More MBAs More Problems

A lot has been said about MBA programs’ lack of preparation for entrepreneurial work. I’m even going as far as to say that these programs can unintentionally mislead students by rewarding the wrong things. (I’m allowed to make these comments because I have an MBA and ran a startup.)

Here are a few examples from MBA students I interacted with recently and how I thought they were misled.

Misled into requiring a grand vision to be interesting. 
One student I met during a business plan competition had a grand vision for a new fashion company based on cool designs and incorporating the idea of giving a piece of clothing away to someone in a developing country for every piece purchased. Millions of people would bond and communicate through this social exchange.

When I asked the founder what she thought she needed to do first she responded “I need to find a CTO.” Confused, I wondered why a CTO was needed so early for a new fashion company. The response floored me: “because our website will have to be really sophisticated in order to match people around the world in the clothing gifting and communications game.” And no, there was no previous experience working in the fashion industry.

I started to flip out. Calming myself down and asking some more questions about whether she had made any pieces to show potential buyers. No. How about just showing them designs? No… And now you want to hire a CTO? Yes, and also start production. Have you worked in the fashion industry before or can you produce the clothes yourself? No, we’re going to outsource that….

Still bewildered, I suggested this. Go home now and set up an online store. Put a few of your designs up and see if you can get a few people to try to buy them. If yes, then you may be on to something and can decide if you want to continue. If no, then at least you save yourself from spending tens of thousands of dollars too soon. Forget about the social entrepreneurship angle until you figure out if you even have a desirable product.

But the response came back. Well, I can’t do that because setting up an e-commerce store takes a lot of time and also, won’t I destroy my brand if people can’t really buy the things I post?
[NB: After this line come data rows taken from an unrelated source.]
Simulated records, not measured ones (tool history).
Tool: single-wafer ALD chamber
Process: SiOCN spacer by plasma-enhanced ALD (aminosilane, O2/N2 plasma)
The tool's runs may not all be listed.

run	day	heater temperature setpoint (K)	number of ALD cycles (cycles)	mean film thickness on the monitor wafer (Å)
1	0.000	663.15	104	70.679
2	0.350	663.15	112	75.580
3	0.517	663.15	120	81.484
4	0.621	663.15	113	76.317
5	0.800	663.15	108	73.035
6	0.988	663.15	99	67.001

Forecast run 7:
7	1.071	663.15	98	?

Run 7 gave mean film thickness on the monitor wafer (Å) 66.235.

Serenely, I said this. Spend two hours tonight setting up a Shopify account with your designs and writing the copy. It won’t take you more than that. As for destroying your non-existent brand, use a different name if you want. But do this today so you can have the experience of trying to sell a piece of clothing.

I wonder what happened to her.

Misled into thinking of 5-year projections as fact.
I talked to a team of students working on an education service. They of course had a 5-year plan showing their growth.

“Where do these numbers come from,” I asked?
“These are industry projections for online education.”
“But you haven’t even had one person use your new service. Will these projections hold true for you?”
“According to everything that’s known about this market, yes.”
“But, you don’t know anything about the market yet. You haven’t even spoken to a single user. Why should these industry numbers, which are just forecasts by the way, apply to your service?”
“Well, we kind of need to show this growth in order to make a case for funding.”

Thank you for the honesty. Now the healing can begin.

I heard an entrepreneur talk about getting questions on where the numbers for his 5-year projections came from and then asking the VC about his own experience running a company.

“Where do my numbers come from… When you ran a company did you have your own projections you showed investors?”
“Of course.”
“Well, my numbers come from the same place yours came from.”

Misled into thinking that you don’t need to talk to real people and can buy success.
One MBA was working on a game that let people play finance games.

His plan: outsource all development (already priced out at $60K), sell it to corporate clients, get a ton of students to sign up and use it.

My counter plan: Do no development yet, put together a basic version of this game now that you can run manually, get 20 classmates to try it out and talk to them and look at the results. Then decide if you want to start to talk to potential corporate subscribers.

His resistance: I can’t do any of that without first developing the full game. And there’s no way I can get 20 people to do this.

My thought: There’s money to be made as a developer, designer or “focus group” leader preying on the market of MBAs spending their student loan money.

Then again, I’m critical because I have a high standard for MBAs. The problems above are not that unique to their background — I see that behavior in a lot of places. I just hope for better from the students and their programs.